Famag Forstner bit. Excellent in a drill press. Saw tooth edge. I’ve been using these in a brace for a while.
Fisch Wave Forstner bit. Less saw tooth to the edge. Again, excellent in a drill press. I hoped that the wave edge gives some advantage over the saw tooth.
Wood beaver power auger bit. The most aggressive bit here with four cutters.*
Spoon bit. I didn’t even test this bit. I can make it work in flat stock. I’ve practiced with it enough so that it doesn’t wander around the workpiece but I couldn’t get it started anywhere near the mark in round stock. It’s here to say: don’t bother.
There’s one obvious bit missing: the brad point. Lots of chairmakers like these in electric drills. Curtis Buchanon and Pete Galbert both recommend they be used at full speed. Given that I’m using a brace they’re not really relevant. They’re also fiendishly expensive this large so I didn’t put them in the test. That said – if you’re using an electric drill big brad point drill bits are worth getting or grinding yourself.
Many boring hours later I had some surprising results:
Forstner for brace 1
Forstner for brace 2
Not what I was expecting either!
The hole nearest the camera in the first photograph was bored by a centre bit. It was consistently the best. It’s also the easiest to sharpen. However there’s one criterion I didn’t measure – consistent sizes between different bits. I’ve got a couple of centre bits that are roughly 5/8″ but that’s not really good enough. I need to be able to match them, consistently to a tenon former of a caliper on the lathe. Centre bits are all old and whilst very easy to find used aren’t consistent. If you’re working on your own and only need one bit you could do a lot worse than get one of these, keep it sharp and match your tenon former to it. It’ll work well.
But if you want half a dozen bits that are interchangeable and match tenons formed on the lathe then the Famag is the one. The Fisch was disappointing. It didn’t chip out but left a fuzzy edge along the grain. Not terrible but the Famag was better.
The biggest surprise was that the modern power bits were better in a brace than the old bits designed for the purpose. Even if cost wasn’t a factor I would be using the Famag.
It’s worth noting that the Jennings excellent at 90º but with even a small angle it produced a lot of tear out.
Most disappointing was the powerbore. I paid a lot of money both to buy it and get it here. Save your pennies.
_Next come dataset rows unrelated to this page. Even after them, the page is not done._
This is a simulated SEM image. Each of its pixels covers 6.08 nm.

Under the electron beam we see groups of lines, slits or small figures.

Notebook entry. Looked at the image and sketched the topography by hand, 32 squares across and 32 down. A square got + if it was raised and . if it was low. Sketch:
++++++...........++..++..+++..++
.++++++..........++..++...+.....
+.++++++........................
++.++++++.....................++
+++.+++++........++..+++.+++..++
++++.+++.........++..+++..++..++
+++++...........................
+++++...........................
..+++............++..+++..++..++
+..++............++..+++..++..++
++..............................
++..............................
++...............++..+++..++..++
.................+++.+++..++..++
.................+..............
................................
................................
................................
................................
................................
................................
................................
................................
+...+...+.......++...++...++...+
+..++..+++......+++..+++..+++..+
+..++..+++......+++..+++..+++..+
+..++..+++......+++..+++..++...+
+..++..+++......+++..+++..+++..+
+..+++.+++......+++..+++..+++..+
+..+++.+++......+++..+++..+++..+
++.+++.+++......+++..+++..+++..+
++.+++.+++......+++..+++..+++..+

*I previously called the Armeg Wood Beaver bit a Wood Owl. I don’t own a 5/8” Wood Owl but I do have one in 1” which I use for drilling dog holes in workbenches. The bit shown here and tested is a 16mm Wood Beaver. Great for drilling fast holes at right angles to flat stock. Not ideal here.
As with tools I’m trying to keep jigs simple and few. But this is chair making so they’re unavoidable.
Jigs and forms are used for bending, aligning and holding pieces of timber. Given that chairs are fairly complex shapes with lots of curves the jigs chair makers use get pretty specialised and this can put off the novice.
Leg bends seem to attract the most complex jigs. Have a look at Jeff Lefkowitz’s jig-as-artwork for the double curves in Boggs chairs. Wonderful. But if we’re building country ladder backs or Arts and Crafts chairs we only need one simple bend and we can get that with a block and a few clamps. Not much of a barrier to entry.
The back slat forms are more involved. I have used the traditional ladder style for these but I don’t really like them. If you don’t prebend the pieces they produce more of a kink than a curve and are better employed as drying forms after the slats have been mostly set in a more supportive form.
This jig will do double duty to hold the slat when carving the shape into it and so is worth spending some time on. If you want to cut down on the work you can just build the convex side and clamp the pieces to it but I have found that the sandwich method is better all round.
If you really want to cut down on jig building you can clamp the ends of the slats to the bench over the block but it won’t give you much control of the curve and ties up bench space.
Drilling holes in legs also seems to attract a lot of complexity. There are all kinds of shop-made devices for marking a centre line and drilling a hole. Mirrors, spirit level jigs and lasers all come out to solve the problem: how do you drill at a correct and consistent angle?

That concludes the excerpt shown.